Paint is peeling off of the odd little building near the dumpster in back of the downtown Flying Star. I needed a grilled cheese and some coffee to fortify myself, so that I could get through the last bunch of the grading on Thursday afternoon. I finally finished yesterday, just in time to catch up on the five books I have to have read before next Wednesday.
Some links to other blogs and various things I like:
Crooked Timber looks at great first lines in academic books, as rare a phenomenon as I’ve come across lately. Very few of the books I’ve read over the last few years start off in a way that grabs the reader. Nevertheless, some books transcend the expectations of deadening prose. I’m now particularly interested in the book the discussion starts with — an author that gets right to the point will do that — time to go see if UNM has it (edit: they do!).
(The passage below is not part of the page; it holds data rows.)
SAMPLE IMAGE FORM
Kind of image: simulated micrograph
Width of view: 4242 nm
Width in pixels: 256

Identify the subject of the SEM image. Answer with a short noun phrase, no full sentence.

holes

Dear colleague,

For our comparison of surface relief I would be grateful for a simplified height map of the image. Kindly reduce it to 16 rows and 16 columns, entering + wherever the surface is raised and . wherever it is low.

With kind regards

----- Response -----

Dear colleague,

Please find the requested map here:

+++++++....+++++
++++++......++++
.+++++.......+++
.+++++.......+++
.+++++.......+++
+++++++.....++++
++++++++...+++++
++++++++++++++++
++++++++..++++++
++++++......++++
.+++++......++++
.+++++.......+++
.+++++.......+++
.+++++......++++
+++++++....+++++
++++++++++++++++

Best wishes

At New West, there’s an essay on the virtues of living in town. It addresses the advantages of living in compact, dense places (something I don’t have to be convinced of, as you probably know), and addresses some ideas peculiar to Westerners: namely, the idea that “real” Westerners live out in the boonies, near the elk, the cacti, or the redwoods, depending on the particular geographical and ecological region in question. This is a common idea, one that I encounter quite often, since I study the urban West, which in the minds of quite a few people I talk to, is not the West, despite any statistics or arguments to the contrary. [1]
I’ve lived in the West my entire life, save for a short sojourn in Illinois when I was very little. Yet, for a long time, I didn’t feel like much of a Westerner, since my favorite parts of the entire region are downtown Denver and San Francisco. I’d rather go on a walk through an interesting old neighborhood than hiking in a national park. I don’t have many particularly bad things to say about the East Coast. I don’t own any Western clothes, nor do I have any real interest in the following: pioneers, forts, gunfights, outlaws, Custer, or soiled doves. One of the reasons I decided to go back into Western history was I felt that there should be a place for people like myself, a place to study how people actually live in the West, instead of the myth of what the “West” is. (Fortunately, this is perfectly acceptable in academic discussions of the West — among other people, like the old guys who run the Western-book sections of used-book stores, not so much.)
Center of Gravitas looks at how academia is like high school. There are some disturbing similarities.
Getting away from school or thinking about school, you should go look at 101 Cookbooks. It’s a source of easy, delicious-sounding recipes (I say “sounding,” since I haven’t made any of the recipes yet). Yet, I trust these recipes because I have this book titled Cook 1.0: A Fresh Approach to the Vegetarian Kitchen. I’ve been selling off a lot of my cookbooks, yet I’ve kept this one, since it’s so useful. It contains a lot of information on how to improvise recipes — interesting flavor combinations that can apply to many different types of recipes, that sort of thing. Anyway, I thought the writing on the blog sounded familiar, and it turns out that the author of the book and the blog are one and the same.
I’ve also been enjoying the blog at Chez Shoes. Besides being an interesting writer, she has great taste in decorating and shoes and I love her apartment with the black-and-white linoleum (?) in the kitchen. However, her blog is potentially dangerous: how else would I know about the existence of these shoes? Or this source of awesome old-school British clothing?
[1] Like the oft-quoted statistic that the West is the most urbanized region of the country, when you look at where people actually live.